# Getting started#

## Our vision#

Quantum chemistry is a powerful tool. It is now possible to model complex chemical processes even on a laptop getting insights into matter at its fundamental scale.

But quantum chemistry is also very complex. Answering a chemical question requires selecting parameters among a wide variety of choices. Choosing a model system, an electronic structure method, a basis set, a set of properties, and a wide array of parameters which can affect the results in small but sometimes meaningful way… It can be a very daunting task, even for veterans of the field.

Similarly, for those who wish to get a deeper understanding of a method, going through the pages of equation often riddled with inconsistent notations and formulations is very challenging. And at the end, the link between the equation and the computer implementation found in existing softwares can be vague at best.

We believe that a core issue is that humans are not good at learning in abstract terms. We can get very far with a lecture or a textbook, but we will never build as much intuition about how a clock work as by simply breaking one apart and rebuilding it from scratch.
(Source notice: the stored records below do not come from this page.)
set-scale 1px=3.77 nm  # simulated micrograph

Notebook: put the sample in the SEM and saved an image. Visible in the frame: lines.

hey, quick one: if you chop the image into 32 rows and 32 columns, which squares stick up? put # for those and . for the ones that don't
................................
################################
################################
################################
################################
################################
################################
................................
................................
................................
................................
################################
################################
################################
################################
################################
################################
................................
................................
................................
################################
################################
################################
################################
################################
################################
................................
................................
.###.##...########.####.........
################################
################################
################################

This is exactly the aim of this page, allowing a hands-on approach to computational chemistry. Together we will dismantle the black box that a computational chemistry code often seems to be, go through all the cogs and gears, and build back together some of the main computational methods of modern computational chemistry. We will do this by presenting the underlying equations, all expressed with consistent notations, as well as by suggesting a simple python implementation, to really display in action how the theory is implemented into a practical tool. Additionally, we will put these methods in context by showing how they can be used to address concrete chemical questions, discussing the strengths and weaknesses of each method and how to best use them to solve practical problems.

## Who we are#

The group of people behind the eChem team is engaged in education and research activities in theoretical chemistry. As an integrated component of this work, we develop software for the simulation of complex molecular systems and this e-book lets you explore the fruits of these efforts. We have an overreaching vision and goal to provide:

A science- and education-enabling software platform for quantum molecular modeling on contemporary and future high-performance computing (HPC) systems, capable to meet the challenges of the EuroHPC project

Behind the term science-enabling there are a multitude of software requirements that we find important in our work, including

• coverage of dense 3D system of sizes up to and beyond 500 atoms in the quantum region

• accurate description of electronically excited states that show a more diffuse character than the ground state

• stable and reliable convergence of iterative equation solvers also with use of diffuse basis sets

• time-efficient prototyping of novel scientific approaches

• transparent exposure of data structures to enable in-depth analyses for standard users

• flexible ways to interact with other components of the simulation (such as molecular dynamics, parameterizing the embedding, and data visualization)

• a fast return of results so as to remain in synchronicity with experimental project partners, enabled by an efficient, memory-conservative, hybrid MPI/OpenMP parallelization and SIMD vectorization in core software modules

The term education-enabling adds another set of software requirements to this already long list. In this context, the notion of deeper learning refers to taking each student’s understanding of the subject matter to another (deeper) level. Our experience tells us that the process of implementing methods to solve fundamental equations is supremely efficient as a means to achieve that type of deeper learning, but only a small number of students are granted this opportunity as many core modules of scientific software were written a long time ago and have often been made obscure by code optimization. What if we could instead offer access to the needed building blocks to explore quantum chemistry in very much the same manner that we can use the Python NumPy package to explore linear algebra?

## Our software#

All the softwares used in these pages are freely available and easy to install, and can serve both as a development platform, with user-friendly python interface and easy access to all important variables needed to write a prototype quantum chemistry code, and as a modern and very efficient code to perform large-scale calculations on high performance computers.

### VeloxChem#

VeloxChem[RLV+20] is a quantum chemistry program for the calculation of spectroscopic properties of molecular systems. It implements real and complex linear and nonlinear response theory at the level of Kohn–Sham density functional theory (DFT). The code is open source and may be downloaded from https://veloxchem.org, which also contains documentation and reference manual.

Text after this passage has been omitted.